Saving the Salmonby Staff
The Providence Journal - September 10, 2002
Salmon are a big part of life in the Pacific Northwest. Anyone entering Pike Street Market along Seattle's harborfront immediately sees tables covered by 20- to 30-pound specimens.
Since the 1960s and '70s, when four hydroelectric dams were placed across the Snake River, the numbers of the fish have fallen to the point where Snake coho have already disappeared and chinook will probably be gone in 15 years.
By slowing the river's current, the dams have effectively increased the length of the downstream journey and raised water temperatures, greatly decreasing the number of juvenile fish that make it to the Pacific.
For years, the federal government has underwritten a remediation effort involving fish ladders over the dams, and an expensive effort to barge and truck juvenile salmon around the dams.
But the hundreds of millions spent to give the salmon a lift have not suceeded in stabilizing their numbers, and have reduced federal funds available to Atlantic salmon-restoration projects in the Northeast.
Snake River salmon are not just an important economic resource. They are also an important treaty obligation with Native American tribes, for whom the fish have a profound religious significance. If the salmon run should ever fail, U.S. taxpayers would be on the hook for billions in reparations to the tribes.
A Rand Corporation analysis concludes that the economic impact of removing the dams would be a wash, creating as many jobs as would probably be lost. Maybe that's true. The electricity that the dams supply to the Northwest power grid is worth a few pennies to regional consumers, who pay some of the lowest electricity bills in America -- less than half what we pay in the Northeast. There is also the issue of water for farms in southeastern Washington.

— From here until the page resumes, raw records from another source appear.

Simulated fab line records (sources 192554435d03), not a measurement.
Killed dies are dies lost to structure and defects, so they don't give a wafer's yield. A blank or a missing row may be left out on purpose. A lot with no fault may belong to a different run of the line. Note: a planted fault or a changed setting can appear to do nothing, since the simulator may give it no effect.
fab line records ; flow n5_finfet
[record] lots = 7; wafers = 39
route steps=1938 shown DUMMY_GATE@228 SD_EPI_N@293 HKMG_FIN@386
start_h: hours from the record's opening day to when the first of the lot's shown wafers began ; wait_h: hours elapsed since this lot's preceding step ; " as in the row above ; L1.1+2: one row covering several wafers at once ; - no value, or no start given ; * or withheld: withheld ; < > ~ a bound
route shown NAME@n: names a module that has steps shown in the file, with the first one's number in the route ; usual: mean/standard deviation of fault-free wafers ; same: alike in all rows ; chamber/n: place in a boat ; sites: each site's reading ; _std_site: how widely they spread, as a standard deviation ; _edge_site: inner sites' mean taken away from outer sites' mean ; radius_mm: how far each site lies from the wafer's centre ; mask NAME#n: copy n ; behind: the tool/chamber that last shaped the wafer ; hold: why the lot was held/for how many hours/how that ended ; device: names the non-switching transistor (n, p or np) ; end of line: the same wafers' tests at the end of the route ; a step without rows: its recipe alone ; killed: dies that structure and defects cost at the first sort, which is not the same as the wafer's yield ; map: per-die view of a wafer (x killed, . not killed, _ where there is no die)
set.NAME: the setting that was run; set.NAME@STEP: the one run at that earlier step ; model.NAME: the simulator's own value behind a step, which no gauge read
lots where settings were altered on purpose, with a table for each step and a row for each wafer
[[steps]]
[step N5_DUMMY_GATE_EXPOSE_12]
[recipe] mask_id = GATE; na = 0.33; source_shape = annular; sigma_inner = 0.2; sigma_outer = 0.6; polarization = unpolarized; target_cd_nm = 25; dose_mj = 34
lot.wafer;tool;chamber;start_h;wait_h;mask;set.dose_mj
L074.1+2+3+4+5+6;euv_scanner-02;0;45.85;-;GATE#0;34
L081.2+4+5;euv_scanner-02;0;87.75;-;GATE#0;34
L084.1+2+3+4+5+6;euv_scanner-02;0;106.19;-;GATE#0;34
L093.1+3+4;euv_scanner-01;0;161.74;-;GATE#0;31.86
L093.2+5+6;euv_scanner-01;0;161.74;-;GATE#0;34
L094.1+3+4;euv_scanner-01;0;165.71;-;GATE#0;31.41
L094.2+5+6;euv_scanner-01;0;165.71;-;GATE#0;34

The Snake River salmon's survival would be assured with the removal of the dams. Congress has before it a proposal, the Salmon Planning Act, that, while not immediately or even necessarily accomplishing such a goal, would order a study of the effects of dam removal, and implement other measures to improve salmon habitat on the Snake. If the salmon run continues to deteriorate, the Army Corps of Engineers could order dam removal as early as 2005. In any event, we hope that Congress will pass the Salmon Planning Act, and restore the glory of the Snake's salmon.